These 78 questions, encompassing economics, finance and society, are a first attempt to map the road to Long Finance and contribute to its overarching goals - to expand frontiers, change systems, deliver services and build communities. These questions should be seen as a starter set which should be expanded, trimmed, combined and reworked.

The Questions

Long-Term vs. Short-Term

1) Is there long term asset alignment, e.g. pensions and mortgages, or divergence?
2) The benefits of diversification – how rapidly do these benefits decay with time?
3) With household savings rates below 2.5% in the USA and below 3% in the UK, large numbers of people seem to have realised that saving is a bad deal in the long-term - the reward for financial prudence is to get shafted by the majority who don’t save - so why save when you just pay more tax and lose utility?
4) What are the implications of long-term asset valuation e.g. can one be made? Is there an interaction between valuation periods and volatility?
5) When should you be short-term?
6) Life expectancy and its implications on financial decisions?
7) Creating demand for the long-term
8) Extending the Economist’s Felicity Foresight idea from 1999 to Debbie’s Diversification over 100 years – the time traveller investor
9) How would anyone know you’d mis-sold a 100 year project?
10) Is commerce truly not a zero-sum game?
11) What are secrets of success among the finances of the Vatican?
12) Family businesses that last -
13) Anything on the Social Discount rate

Fiscal vs. Monetary

14) How might we price counter-cyclicality?
15) What is the discount rate of a politician?
16) Can/should an economy be made to deliver stable (unspectacular) growth, or should economies be constantly on steroids?
17) Which is best, multiple currencies, single currencies, other currencies, SDRs, etc?
18) How does fiscal policy affect liquidity?
19) What is the difference between consumption and investment? Can we tell them apart? Can the utility of investment approach the utility of consumption?
20) How do we identify bubbles? Are bubbles formed when returns are delayed?
21) How do ‘new’ risks, e.g. climate change, asteroids, start to enter the fiscal calculus
22) How much does Keynesianism depend on Keynesian conditions (e.g. low government expenditure as % of GDP)?

Free vs. Regulated

23) Can we treat trade as an intelligent life-form?
24) Should regulation involve indemnity?
25) When should things be “bailed out”?
26) Do the dangers of ‘best practice’ reduce diversity?
27) What is the value of high velocity trading?
28) Privatising risk, nationalising reward?

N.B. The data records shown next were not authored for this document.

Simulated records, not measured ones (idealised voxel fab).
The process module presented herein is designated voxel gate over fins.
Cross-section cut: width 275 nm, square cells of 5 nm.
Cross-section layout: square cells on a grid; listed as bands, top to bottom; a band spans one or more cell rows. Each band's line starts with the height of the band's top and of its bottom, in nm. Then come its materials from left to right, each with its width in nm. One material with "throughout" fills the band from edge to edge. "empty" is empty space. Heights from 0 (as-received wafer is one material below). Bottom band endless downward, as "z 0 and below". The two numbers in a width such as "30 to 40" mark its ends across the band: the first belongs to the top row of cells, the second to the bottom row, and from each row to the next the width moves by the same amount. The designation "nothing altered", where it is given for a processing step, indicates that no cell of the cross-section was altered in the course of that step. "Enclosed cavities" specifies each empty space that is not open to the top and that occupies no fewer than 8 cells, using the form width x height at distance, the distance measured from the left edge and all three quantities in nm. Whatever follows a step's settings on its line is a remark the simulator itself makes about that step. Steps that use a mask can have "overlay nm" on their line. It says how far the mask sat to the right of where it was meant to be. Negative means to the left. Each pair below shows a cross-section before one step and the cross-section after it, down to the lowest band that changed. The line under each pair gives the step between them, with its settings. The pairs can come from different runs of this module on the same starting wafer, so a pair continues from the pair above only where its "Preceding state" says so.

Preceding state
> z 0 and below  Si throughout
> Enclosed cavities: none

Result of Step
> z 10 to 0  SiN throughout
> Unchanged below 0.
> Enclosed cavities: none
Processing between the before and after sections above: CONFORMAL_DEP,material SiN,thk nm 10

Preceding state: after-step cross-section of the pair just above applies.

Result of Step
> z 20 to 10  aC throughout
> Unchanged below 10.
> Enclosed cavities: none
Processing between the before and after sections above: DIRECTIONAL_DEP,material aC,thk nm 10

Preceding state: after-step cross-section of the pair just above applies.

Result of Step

Selfish vs. Selfless (Agents vs. Owners)

29) Turnover of investment managers portfolios, i.e. long-term = lower volatility and selling mandate measures that recognise the long-term is inversely correlated to share turnover/investment turnover
30) Volatility of funds, i.e. long-term = lower volatility;
31) What does ‘absolute returns’ mean?
32) Moving from “institutional agents” voting (rather than “institutional investors”) to beneficial shareholders voting;
33) Does altruistic self-interest exist – can people willfully NOT follow self-interest decisions?
34) Mutual destruction – let’s go bust together
35) Does professionalism matter? Or personal ethics?
36) What are the pluses and minuses of positional goods?
37) Can you do much more than one thing, e.g. deliver profit
38) How do ideas propagate through finance?
39) Is social cohesion strained by inequality?
40) Does progress require a society where the few are disproportionately rewarded versus the many?
41) How do we value human networks?
42) What are the rules of true trust?
43) What does long term brokerage mean?

Mutual vs. Public Sector vs. Private-Sector

44) Are keiretsu good things, conglomerates, private equity?
45) How do we price trust?
46) The equitisation of debt, i.e. the replacement of debt instruments with shared equity ownership, resulting in innovative risk/reward sharing arrangements [Lars Wulf]
47) What can we learn from the oldest organisations – churches, universities, schools guilds, families (pick up from existing research)?
48) Are the oldest organisations similar, do they encourage diversity or restrict it? What metrics should be used to evaluate them?
49) Do successful organisations just have a system that promotes a successful decision-maker for the time?
50) Do successful organizations promote trust and thus lower transactions costs?
51) Building the insurer that could never go bust
52) Building the ultimate mutual
53) [from Mick James] “One more long-finance anecdote, possibly apocryphal: in land-owning British families it was traditional, when a daughter was born, to plant a grove of willow trees. By the daughter came of marriageable age, the willows were mature enough to be cut down and sold to the makers of cricket bats: the proceeds paid for the wedding.”
54) Can we create an out-of-the-box mutual investment vehicle that needs no maintenance – automated fund management for the masses? [Frank Dunn]
55) Regulation, monitoring, supervision, competition;
56) How do we prevent the moral hazard of governments promising what they need for votes, tyranny of the silent majority?
57) Are NGOs a sign of failure or a new life form?
58) What is the effect of taxation on the value of money?
59) Can we build retirement cohorts?

Rational vs. Behavioural

60) Is ‘nudging’ethical
61) Should we ‘read’ people’s brains?
62) Is trust an emergent property of large networks?
63) What can we learn from harsh climates - the finances of the Inuit or Bushmen?
64) What can we learn from conditions of over-abundance, e.g. economic booms and busts of the potlatch system among the Northwest coast Indians (Tlingit and such)? [John Abbink]
65) Why does augury sell?
66) How might money affect our evolution as primates?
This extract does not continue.